Program Paradoxes: As we think more about ourselves, we think more of ourselves.
The Program involves a lot of introspection. Working the Steps consists of thinking a lot about myself. Moral and personal inventories, Step Five conversations where I talk about myself, review of my defects, making amends for my behaviours, and on and on.
Pre-Program habits of self-contemplation had led to omphaloskepsis, self-absorbed navel-gazing. This path took me nowhere, or worse to brooding, maudlin reflections. But thinking about myself with the Steps as guides led to new outcomes. The disciplines of structured inventories and constructive sharing meant that thinking about myself led to character development. And character development allowed me the beginnings of self-respect and self-esteem.
By thinking more about myself, I began to think more of myself.
It was not until I turned this corner and could look back on my life that I saw how desperately I had loathed myself.

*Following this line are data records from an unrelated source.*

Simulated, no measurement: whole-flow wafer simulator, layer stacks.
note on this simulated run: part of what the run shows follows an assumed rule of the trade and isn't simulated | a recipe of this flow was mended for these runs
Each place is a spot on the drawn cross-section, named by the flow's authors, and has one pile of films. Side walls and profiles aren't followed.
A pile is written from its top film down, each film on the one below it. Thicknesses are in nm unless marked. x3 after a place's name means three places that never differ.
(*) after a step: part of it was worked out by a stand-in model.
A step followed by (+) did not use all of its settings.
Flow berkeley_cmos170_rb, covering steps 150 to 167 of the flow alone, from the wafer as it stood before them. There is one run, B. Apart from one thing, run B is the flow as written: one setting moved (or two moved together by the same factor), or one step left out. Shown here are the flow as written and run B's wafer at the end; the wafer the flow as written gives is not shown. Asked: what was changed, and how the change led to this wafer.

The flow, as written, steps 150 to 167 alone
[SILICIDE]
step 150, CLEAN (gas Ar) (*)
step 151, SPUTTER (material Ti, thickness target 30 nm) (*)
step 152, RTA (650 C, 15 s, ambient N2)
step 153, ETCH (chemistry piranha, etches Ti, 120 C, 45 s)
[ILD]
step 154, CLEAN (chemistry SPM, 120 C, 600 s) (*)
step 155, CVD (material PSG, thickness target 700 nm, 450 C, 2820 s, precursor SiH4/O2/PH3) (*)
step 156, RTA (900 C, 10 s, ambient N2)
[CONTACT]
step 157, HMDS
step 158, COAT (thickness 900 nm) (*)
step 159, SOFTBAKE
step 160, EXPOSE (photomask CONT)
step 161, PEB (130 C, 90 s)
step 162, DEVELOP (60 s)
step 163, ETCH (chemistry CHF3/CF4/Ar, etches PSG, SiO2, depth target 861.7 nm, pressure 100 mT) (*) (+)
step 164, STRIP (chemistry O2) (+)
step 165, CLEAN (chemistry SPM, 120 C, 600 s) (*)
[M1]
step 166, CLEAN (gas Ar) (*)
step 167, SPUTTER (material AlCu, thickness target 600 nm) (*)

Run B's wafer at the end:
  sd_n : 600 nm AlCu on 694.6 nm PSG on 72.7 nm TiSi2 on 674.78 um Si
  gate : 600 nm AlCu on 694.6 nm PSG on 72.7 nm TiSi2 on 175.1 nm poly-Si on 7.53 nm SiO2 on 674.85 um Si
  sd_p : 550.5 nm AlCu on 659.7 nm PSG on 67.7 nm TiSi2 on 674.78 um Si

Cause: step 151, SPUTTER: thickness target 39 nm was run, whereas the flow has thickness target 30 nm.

Recently at a meeting, a returnee was tearfully talking about how this time he had almost killed himself. I thought back to the first suicide ideation that I recalled. I was 15 years old. Even then, I was full of self-loathing and self-doubt. I learned from character development that came from working the Steps that I hated myself and my existence. But with some character development, this self-loathing diminished. I could see reasons for living.
So, by thinking more about myself with the Program Steps as guides, I came to think more of myself.